Several years on from the world financial crisis, banks still have to deal with its consequences. Besides the financial impact and the damage to their reputations, banks have had to learn to operate in a new world – a world of flat economies and rising levels of customer debt. Non-performing loans have increased and customer indebtedness, in general, has been seen to have a significant effect on the banks’ net profitability. Increasing collection costs, growing bad debt write-offs, and the requirements for higher provisions against loan losses have all combined to make managing credit loss a key business driver, with a direct impact on the banks’ profits.
While the situation in America and Asia-Pacific regions has improved, the percentage of Non-Preforming Loans in Europe, Middle East & Africa continues to worsen. Loan balances in Europe are suffering as a result of economic crises in Italy, Greece, Portugal and Spain. In Italy, Monte dei Paschi’s NPLs at the end of 2015 (22.84%) had more than doubled since 2012 (11.35%) while NPLs for Unione di Banche Italiane (UBI Banca), the country’s fourth biggest lender, soared from 7.3% in its 2014 results to 15.1% at the end of last year. From 2011 to 2015, the share of NPLs in Greece increased from 14% to more than 50%, according to the European Central Bank. World Bank’s graphic clearly sets the picture. Only a handful of European countries have managed to keep NPL rates to the levels we were all used to before the crisis.
On the same time, technology advancements present financial institutions with new opportunities and challenges. Internet & mobile banking, cloud services, mobile wallets, payment gateways & big data initiatives are announced by banks all over the world, in their effort to guard their customer base against the soaring fintech companies looking to get a piece of the same pie. Non-Performing Loans (NPLs)management is one of the areas that is being transformed with the advancement of such new technologies. As noted by Gartner in their Loan Collections Systems Technology Analysis, “… loan collections costs have been the fastest-growing cost segment in loan servicing. The cost to service a delinquent loan was eight times the cost of servicing a performing loan in 2008; by 2013 this multiple rose to 15’. Financial institutions face the challenge of managing a growing number of delinquent customers while holding or cutting operational costs. The banks that have risen to the challenge have either restructured their internal Collection & Recovery organizations or rethought their collection strategies – usually both. One of the main facilitators that helped these organisations thrive is the adoption of specialized IT systems. This is why, according to Gartner’s study, 28% of retail banks intend to adopt or replace their loan collections technology before 2019! New generation C&R systems may achieve a remarkable ROI and their implementation may also be used as a tool for rethinking collection strategies.

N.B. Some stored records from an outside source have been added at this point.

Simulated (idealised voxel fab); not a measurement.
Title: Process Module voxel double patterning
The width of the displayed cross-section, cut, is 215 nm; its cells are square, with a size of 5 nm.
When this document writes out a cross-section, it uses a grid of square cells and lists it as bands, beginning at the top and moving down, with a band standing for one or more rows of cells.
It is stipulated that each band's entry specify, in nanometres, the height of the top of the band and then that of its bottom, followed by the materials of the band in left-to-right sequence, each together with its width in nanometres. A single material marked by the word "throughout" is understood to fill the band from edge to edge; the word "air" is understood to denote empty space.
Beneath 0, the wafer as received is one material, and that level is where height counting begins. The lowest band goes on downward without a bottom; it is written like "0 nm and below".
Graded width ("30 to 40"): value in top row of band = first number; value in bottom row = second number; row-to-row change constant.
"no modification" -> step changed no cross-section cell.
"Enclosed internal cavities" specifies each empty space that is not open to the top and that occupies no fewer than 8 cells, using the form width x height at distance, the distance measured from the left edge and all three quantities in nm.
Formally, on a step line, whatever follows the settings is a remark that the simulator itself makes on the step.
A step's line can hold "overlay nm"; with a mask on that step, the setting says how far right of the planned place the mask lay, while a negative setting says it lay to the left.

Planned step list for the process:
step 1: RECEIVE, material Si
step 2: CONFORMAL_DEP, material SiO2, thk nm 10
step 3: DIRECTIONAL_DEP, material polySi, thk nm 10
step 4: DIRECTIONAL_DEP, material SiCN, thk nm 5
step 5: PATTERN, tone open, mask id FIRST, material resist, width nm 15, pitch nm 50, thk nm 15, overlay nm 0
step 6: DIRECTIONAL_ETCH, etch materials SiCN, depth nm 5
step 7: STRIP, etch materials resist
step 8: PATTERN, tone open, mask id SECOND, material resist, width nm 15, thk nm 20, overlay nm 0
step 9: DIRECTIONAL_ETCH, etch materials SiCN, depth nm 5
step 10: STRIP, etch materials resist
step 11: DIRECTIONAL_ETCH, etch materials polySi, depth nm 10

One notable trend along those lines is that of Collections Self Service. Modern customers use more channels than ever to a bank and communicate, with the increasing emphasis on social media and mobile. According to eMarketer, more than 61% of people worldwide own and use a mobile phone, with the percentage reaching a high of 81% in the case of Western Europe. Additionally, the amount of bank recovers is directly dependent on the number of customers it manages to contact. A simple call no longer suffices, and it’s easy to miss out on a possible settlement when only one communications channel is used. A self-service collections tool is a better option than collector outreach because it maps more closely to how consumers behave online:
Unfortunately, many firms respond to outstanding debt obligations with behaviour that directly contradicts these preferences, such as interruptive contact via phone or mail that produces few results and high-pressure tactics that push for settlements while alienating customers.
Banks can substantially improve their collections operations’ efficiency by embracing alternative channels, such as web & mobile portals that allow their customers to self-manage their debts. People want to help themselves, banks should allow them to do so.